Why would you want microservices?
In this new digital world customers are interacting with a range of different devices including desktop, mobile, wearables, and increasingly the internet of things. Customers are also demanding always-on services with the latest innovation, making it clear that the historical approach to systems architecture is no longer working. The times of building a single integrated application containing the majority of features and functions, simply can’t achieve the agility, flexibility and scalability demanded of today’s applications and user behaviours.
In monolithic application architecture the application is written as a single, unified code base, which means that any changes require rebuilding and testing the entire application. This was fine when companies deployed updates only a few times a year, but in today’s fast-paced environment, an app that pushes updates only a few times a year cannot be competitive.
Microservices are therefore attractive because they deliver on the attributes that are desirable of cloud native application architectures. These are the essence of what have made market disruptors like Uber, Netflix and Airbnb so successful.
Key benefits are:
- Speed of innovation - release features faster and more often for competitive advantage.
- Always-available services - limit the scope of any failure to only the function of the microservices and avoid it cascading: automatically recover from failures by redeploying a failed component.
- Web scale - containers are a popular way of incrementally scaling services and microservices meaning we only need to scale the parts of the systems that require more.
- Mobile-centric user experiences - digitisation means that the presentation layer for our services can be anything from Web, to native application, mobile web, tablet app, or wearable device. With microservices we can compose these presentations each separately through API interfaces to the backend application.
The following diagrams help visualise one of the specific benefits of microservices, namely the ability to scale services independently.
Source: Martin Fowler
So, apart from wanting to emulate the market disruptors, why would New Zealand enterprises find a microservices approach relevant?
Coping with Disruption
If a new entrant were to enter your market via a traditional route or from an adjacent industry, how quickly would you be able to pivot your service offerings to react to market trends or nullify their competitive advantage?

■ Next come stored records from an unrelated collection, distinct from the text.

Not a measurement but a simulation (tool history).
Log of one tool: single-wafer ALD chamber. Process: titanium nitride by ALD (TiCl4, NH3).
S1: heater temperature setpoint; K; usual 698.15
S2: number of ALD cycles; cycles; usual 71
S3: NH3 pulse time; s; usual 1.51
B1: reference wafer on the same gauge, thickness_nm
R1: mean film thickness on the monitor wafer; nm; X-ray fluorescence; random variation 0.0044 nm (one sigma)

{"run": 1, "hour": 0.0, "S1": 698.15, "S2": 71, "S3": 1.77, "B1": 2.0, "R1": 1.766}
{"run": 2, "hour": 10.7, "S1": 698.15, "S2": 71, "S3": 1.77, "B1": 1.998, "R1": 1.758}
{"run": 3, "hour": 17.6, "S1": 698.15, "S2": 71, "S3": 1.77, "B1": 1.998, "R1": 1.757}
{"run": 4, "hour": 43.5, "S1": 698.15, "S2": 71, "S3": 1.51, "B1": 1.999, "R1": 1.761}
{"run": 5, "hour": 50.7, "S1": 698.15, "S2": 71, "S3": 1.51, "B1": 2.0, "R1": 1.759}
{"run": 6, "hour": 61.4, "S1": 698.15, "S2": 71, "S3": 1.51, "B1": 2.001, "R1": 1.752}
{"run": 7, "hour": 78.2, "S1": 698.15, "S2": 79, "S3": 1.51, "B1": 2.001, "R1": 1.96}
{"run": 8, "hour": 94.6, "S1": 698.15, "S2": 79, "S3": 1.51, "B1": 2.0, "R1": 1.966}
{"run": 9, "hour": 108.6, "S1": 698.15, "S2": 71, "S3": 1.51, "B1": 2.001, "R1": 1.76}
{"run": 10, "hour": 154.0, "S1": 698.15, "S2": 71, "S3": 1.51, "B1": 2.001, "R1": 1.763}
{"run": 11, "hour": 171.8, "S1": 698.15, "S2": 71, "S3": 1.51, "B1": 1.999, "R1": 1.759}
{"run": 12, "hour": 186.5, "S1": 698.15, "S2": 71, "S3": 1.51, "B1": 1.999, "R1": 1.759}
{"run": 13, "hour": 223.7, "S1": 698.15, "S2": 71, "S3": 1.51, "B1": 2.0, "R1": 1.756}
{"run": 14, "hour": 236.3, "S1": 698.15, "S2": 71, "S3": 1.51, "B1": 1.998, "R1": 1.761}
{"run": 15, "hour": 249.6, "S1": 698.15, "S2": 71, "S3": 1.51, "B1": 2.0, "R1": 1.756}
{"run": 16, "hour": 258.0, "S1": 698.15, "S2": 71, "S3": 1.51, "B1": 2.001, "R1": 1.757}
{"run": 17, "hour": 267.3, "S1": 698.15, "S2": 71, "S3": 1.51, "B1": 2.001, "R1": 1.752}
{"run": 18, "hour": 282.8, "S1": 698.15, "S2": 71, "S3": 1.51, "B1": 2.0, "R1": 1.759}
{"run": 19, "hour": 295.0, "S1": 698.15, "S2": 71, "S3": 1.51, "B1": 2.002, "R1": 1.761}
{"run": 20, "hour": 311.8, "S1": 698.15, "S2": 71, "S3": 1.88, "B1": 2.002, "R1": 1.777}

An excellent slide doing the rounds has a call to arms, crying “The Digital Disruption Has Already Happened” and then lists examples showing how previous barriers to entry have dissolved:
- The world’s largest taxi companies owns no taxis (Uber)
- Largest accommodation provider owns no real estate (Airbnb)
- World’s most valuable retailer has no inventory (Alibaba)
- Most popular media owner creates no content (Facebook)
- And more…
As a counter point to this, arguably a valid business strategy is to exploit a market for as long as it will bear it before reacting (possibly less noble, but not without precedent – think entertainment content providers). However, the disruption will come at some point, almost with certainty. So will you be ready to react to it?
Change is too hard to effect with the current approach
If your present applications and solution development approach is too rigid, you have to change how you approach it. The fundamental design of the system has to make it easy to make changes. This is where the microservices architectural approach comes in.
Infrastructure automation, automated testing and continuous delivery techniques can all help improve speed and agility, but there are limits to what can be achieved unless the fundamental design of the system makes it easy to make changes. This is why it is important to have those foundation elements in place AND change the systems development approach.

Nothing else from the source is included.